Many employers have had to deal with the kind of employee who persists unreasonably with their complaints, or makes complaints in order to make life difficult for the employer rather than genuinely to resolve a grievance. This article sets out some tips on how to deal with this kind of employee, who can often drain time, resources and morale from an organisation.

Beware of dismissing an employee

  • The recent case of Woodhouse v West North West Homes Leeds Limited [2013] is a useful warning to employers that no matter how ill founded discrimination grievances or claims may be, provided they have been made by the employee in good faith, an employer who dismisses an employee for raising such grievances risks exposure to a victimisation claim. 
  • Some, albeit small, comfort can be gleaned from the Woodhouse case -Judge Hand QC recognised that conduct/behaviour might be one genuinely separable feature from the making of the complaint itself. In other words it may be possible to dismiss an employee for a reason not related to the bringing of a discrimination claim, but to the way in which that claim was pursued, including unreasonable allegations designed to harass the employer into settlement.
  • In circumstances where a dismissal is too risky because of the threat of a victimisation claim (see above) mediation – whether internal or external – can be a good alternative solution. 
  • In view of the decision in Woodhouse, employers should treat allegations of discrimination seriously. If, having investigated the matter, there is evidence the complaint was vexatious and not in good faith, this should be recorded in the written decision. 

Is a complaint vexatious?

  • It is important to distinguish between employees who make a number of complaints because they feel genuinely aggrieved and employees who are simply being difficult. Furthermore, employees who make a complaint will often feel frustrated and discontent with their employer and therefore it is essential to consider the merits of the case rather than their attitude.
  • Even though someone has made vexatious complaints in the past, it cannot be assumed that the next complaint is also vexatious. Each case must be considered, and a decision made as to whether it is vexatious or genuine. There is no way of avoiding reading and evaluating each piece of correspondence. This may be time consuming, but it must be done.

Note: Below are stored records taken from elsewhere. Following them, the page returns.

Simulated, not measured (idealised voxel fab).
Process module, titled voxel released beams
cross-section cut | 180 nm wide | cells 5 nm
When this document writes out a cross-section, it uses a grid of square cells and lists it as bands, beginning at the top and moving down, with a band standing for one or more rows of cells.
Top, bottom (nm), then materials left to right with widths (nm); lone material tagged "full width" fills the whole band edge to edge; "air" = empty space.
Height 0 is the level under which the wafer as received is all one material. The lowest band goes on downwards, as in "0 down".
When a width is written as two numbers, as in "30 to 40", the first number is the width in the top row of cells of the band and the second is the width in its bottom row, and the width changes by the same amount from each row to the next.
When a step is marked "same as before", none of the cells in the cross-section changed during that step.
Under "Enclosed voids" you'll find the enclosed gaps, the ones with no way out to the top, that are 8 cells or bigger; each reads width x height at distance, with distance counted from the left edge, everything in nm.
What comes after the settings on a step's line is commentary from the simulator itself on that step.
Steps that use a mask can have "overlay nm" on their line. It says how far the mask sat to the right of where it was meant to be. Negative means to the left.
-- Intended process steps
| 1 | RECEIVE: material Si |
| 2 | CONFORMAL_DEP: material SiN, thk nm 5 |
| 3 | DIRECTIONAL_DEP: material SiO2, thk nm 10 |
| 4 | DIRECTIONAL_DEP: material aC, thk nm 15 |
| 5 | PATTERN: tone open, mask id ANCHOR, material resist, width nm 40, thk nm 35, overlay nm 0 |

Complaints about the same matter

  • If a complaint is about essentially the same matter that has already been considered, with only very minor differences, and does not contain any new information, then the following steps should be considered:
  • If the employee has not exhausted the employer’s grievance procedure (i.e. they still have the right to appeal), their complaint could be picked up during the process or they should be referred to the appeal stage of the procedure. 
  • If the internal grievance procedure has been exhausted and an appeal has already been heard but not upheld, the employee should be informed that they have reached the end of the internal grievance procedure. 
  • If the employee does not pursue the grievance to the next stage, and continues nonetheless to correspond, the correspondence must be read by the manager who originally dealt with the grievance. If it raises no significant new matters and presents no new information, the employee should be referred to the original decision and informed that the employer will not enter into any further correspondence about the matter. If the employee still does not take this advice, the employer might decide that any further correspondence that does not raise any significant new matters or present any new information is simply filed with no acknowledgement sent.

Complaints about similar matters

  • The most difficult complaints to deal with are often complaints that are slightly different from the original complaint, but about the same broad area of activity. A decision will have to be made on whether the matters are sufficiently different to justify being considered as a new complaint. Employers often find it easier to collate them with an existing investigation, as this tends to reduce overall management time. 

Complaints about different matters

  • If an employee keeps making complaints about different matters, each complaint should normally be considered in the usual way under the employer’s grievance procedure.
  • Remind the employee that complaints should be raised informally before seeking to invoke a formal process. 
  • If the new complaints are about entirely trivial matters, or matters that have clearly not caused the employee any injustice, it may be appropriate (and this will be a judgment call) in exceptional circumstances to simply note the complaint without invoking the formal grievance procedures, provided the employee is informed of this decision. In other words the employer does not necessarily have to respond to every concern.

Minimising the disruption to management

  • Vexatious complainants may contact different people with the company, and can try and take advantage of the differing responses they may receive. It is important to try and ensure that a vexatious complainant has one main contact within the organisation (i.e. the HR Manager or the manager dealing with the grievance) and to notify the employee that any complaints are addressed to that person in the first instance.
  • It is important not to spend large amounts of time on vexatious complainants. However, it may sometimes be worth spending a bit of time defusing a situation (e.g. responding tactfully and sympathetically). The best way of handling the situation will be a matter for judgment.
  • It is not necessary to meet a complainant’s unreasonable demands, or to answer every single point in an unreasonable letter. Again, judgment will be required to separate a complainant’s legitimate queries from those that are unreasonable, often all within the same complaint.